In a traditional layered architecture, service is literally synonymous with business logic layer. It's the layer between UI and Data. Therefore, all business rules go into services. The data layer should only understand basic CRUD operations, and the UI layer should deal only with the mapping of presentation DTOs to and from the business objects.
In an RPC-style distributed architecture (SOAP, UDDI, BPEL, etc.), the service is the logical version of a physical endpoint. It is essentially a collection of operations that the maintainer wishes to provide as a public API. Various best practices guides explain that a service operation should in fact be a business-level operation and not CRUD, and I tend to agree.
However, because routing everything through an actual remote service can seriously hurt performance, it's normally best not to have these services actually implement the business logic themselves; instead, they should wrap an "internal" set of business objects. A single service might involve one or several business objects.
In an MVP/MVC/MVVM/MV* architecture, services don't exist at all. Or if they do, the term is used to refer to any generic object that can be injected into a controller or view model. The business logic is in your model. If you want to create "service objects" to orchestrate complicated operations, that's seen as an implementation detail. A lot of people, sadly, implement MVC like this, but it's considered an anti-pattern (Anemic Domain Model) because the model itself does nothing, it's just a bunch of properties for the UI.
Some people mistakenly think that taking a 100-line controller method and shoving it all into a service somehow makes for a better architecture. It really doesn't; all it does is add another, probably unnecessary layer of indirection. Practically speaking, the controller is still doing the work, it's just doing so through a poorly named "helper" object. I highly recommend Jimmy Bogard's Wicked Domain Models presentation for a clear example of how to turn an anemic domain model into a useful one. It involves careful examination of the models you're exposing and which operations are actually valid in a business context.
For example, if your database contains Orders, and you have a column for Total Amount, your application probably shouldn't be allowed to actually change that field to an arbitrary value, because (a) it's history and (b) it's supposed to be determined by what's in the order as well as perhaps some other time-sensitive data/rules. Creating a service to manage Orders does not necessarily solve this problem, because user code can still grab the actual Order object and change the amount on it. Instead, the order itself should be responsible for ensuring that it can only be altered in safe and consistent ways.
In DDD, services are meant specifically for the situation when you have an operation that doesn't properly belong to any aggregate root. You have to be careful here, because often the need for a service can imply that you didn't use the correct roots. But assuming you did, a service is used to coordinate operations across multiple roots, or sometimes to handle concerns that don't involve the domain model at all (such as, perhaps, writing information to a BI/OLAP database).
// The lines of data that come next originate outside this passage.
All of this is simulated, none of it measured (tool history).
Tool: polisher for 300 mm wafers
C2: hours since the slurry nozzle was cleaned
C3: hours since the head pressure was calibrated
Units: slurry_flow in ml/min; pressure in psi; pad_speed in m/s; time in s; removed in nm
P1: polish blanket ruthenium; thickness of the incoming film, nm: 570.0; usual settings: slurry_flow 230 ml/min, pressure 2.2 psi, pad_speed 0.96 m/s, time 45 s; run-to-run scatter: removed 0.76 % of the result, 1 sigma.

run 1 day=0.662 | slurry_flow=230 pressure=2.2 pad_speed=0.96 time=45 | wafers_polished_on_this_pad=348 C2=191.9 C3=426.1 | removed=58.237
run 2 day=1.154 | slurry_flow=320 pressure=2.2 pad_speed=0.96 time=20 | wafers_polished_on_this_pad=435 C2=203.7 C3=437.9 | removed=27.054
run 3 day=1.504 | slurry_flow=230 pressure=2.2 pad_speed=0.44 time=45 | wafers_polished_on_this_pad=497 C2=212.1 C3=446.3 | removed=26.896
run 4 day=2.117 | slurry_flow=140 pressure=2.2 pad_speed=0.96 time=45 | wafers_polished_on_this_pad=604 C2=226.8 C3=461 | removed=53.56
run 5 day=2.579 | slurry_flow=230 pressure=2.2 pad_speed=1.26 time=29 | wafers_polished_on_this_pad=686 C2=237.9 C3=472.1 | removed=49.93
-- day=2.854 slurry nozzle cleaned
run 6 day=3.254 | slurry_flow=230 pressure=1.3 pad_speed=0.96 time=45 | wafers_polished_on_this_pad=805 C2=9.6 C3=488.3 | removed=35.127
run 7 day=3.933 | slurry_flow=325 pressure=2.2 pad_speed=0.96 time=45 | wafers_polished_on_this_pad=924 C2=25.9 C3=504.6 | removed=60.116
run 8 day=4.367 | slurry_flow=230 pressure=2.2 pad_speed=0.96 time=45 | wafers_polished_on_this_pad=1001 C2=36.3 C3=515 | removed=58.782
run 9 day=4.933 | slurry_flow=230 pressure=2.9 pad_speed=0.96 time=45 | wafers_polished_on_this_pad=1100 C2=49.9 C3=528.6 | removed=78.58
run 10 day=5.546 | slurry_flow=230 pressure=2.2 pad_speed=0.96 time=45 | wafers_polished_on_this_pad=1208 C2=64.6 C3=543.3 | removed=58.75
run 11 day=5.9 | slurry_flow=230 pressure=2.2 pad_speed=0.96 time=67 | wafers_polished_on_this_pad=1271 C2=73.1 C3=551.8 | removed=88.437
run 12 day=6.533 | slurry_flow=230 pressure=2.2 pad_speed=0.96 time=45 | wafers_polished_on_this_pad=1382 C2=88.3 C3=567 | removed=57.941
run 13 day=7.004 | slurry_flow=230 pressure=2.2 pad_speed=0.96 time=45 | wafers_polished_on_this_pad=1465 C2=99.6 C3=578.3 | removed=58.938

One notable aspect of the DDD service is that it is allowed to use transaction scripts. When working on large applications, you're very likely to eventually run into instances where it's just way easier to accomplish something with a T-SQL or PL/SQL procedure than it is to fuss with the domain model. This is OK, and it belongs in a Service.
This is a radical departure from the layered-architecture definition of services. A service layer encapsulates domain objects; a DDD service encapsulates whatever isn't in the domain objects and doesn't make sense to be.
In a Service-Oriented Architecture, a service is considered to be the technical authority for a business capability. That means that it is the exclusive owner of a certain subset of the business data and nothing else is allowed to touch that data - not even to just read it.
By necessity, services are actually an end-to-end proposition in an SOA. Meaning, a service isn't so much a specific component as an entire stack, and your entire application (or your entire business) is a set of these services running side-by-side with no intersection except at the messaging and UI layers. Each service has its own data, its own business rules, and its own UI. They don't need to orchestrate with each other because they are supposed to be business-aligned - and, like the business itself, each service has its own set of responsibilities and operates more or less independently of the others.
So, by the SOA definition, every piece of business logic anywhere is contained within the service, but then again, so is the entire system. Services in an SOA can have components, and they can have endpoints, but it's fairly dangerous to call any piece of code a service because it conflicts with what the original "S" is supposed to mean.
Since SOA is generally pretty keen on messaging, the operations that you might have packaged in a service before are generally encapsulated in handlers, but the multiplicity is different. Each handler handles one message type, one operation. It's a strict interpretation of the Single Responsibility Principle, but makes for great maintainability because every possible operation is in its own class. So you don't really need centralized business logic, because commands represents business operations rather than technical ones.
Ultimately, in any architecture you choose, there is going to be some component or layer that has most of the business logic. After all, if business logic is scattered all over the place then you just have spaghetti code. But whether or not you call that component a service, and how it's designed in terms of things like number or size of operations, depends on your architectural goals.
There's no right or wrong answer, only what applies to your situation.
Best Answer
Ideally none
But that's not always possible. I can't give you hard numbers like 20% or 10 lines, that is subjective to the point it can't be answered. I can describe how I use design patterns and circumstances that necessitate bending them slightly.
In my mind it's entirely up to the purpose of the application. Building a simple REST api to post to? Forget about clean separation or even a pattern. You can churn out a working version in under an hour. Building something bigger? Probably best to work on it.
Building individually contained systems is the goal. If you start writing business logic that is specific to how two systems interact that is a problem. Without looking further into it I can't give an opinion.
Design patterns are molds, some like to strictly adhere to them on the basis of principal and well-written code. Strictly adhering to a pattern probably won't give you bad code, but it could take more time and cause you to write much more code.
Design patterns are flexible, adjust them to suit your needs. Bend them too much and they break though. Know what you need and pick a design pattern closest to that.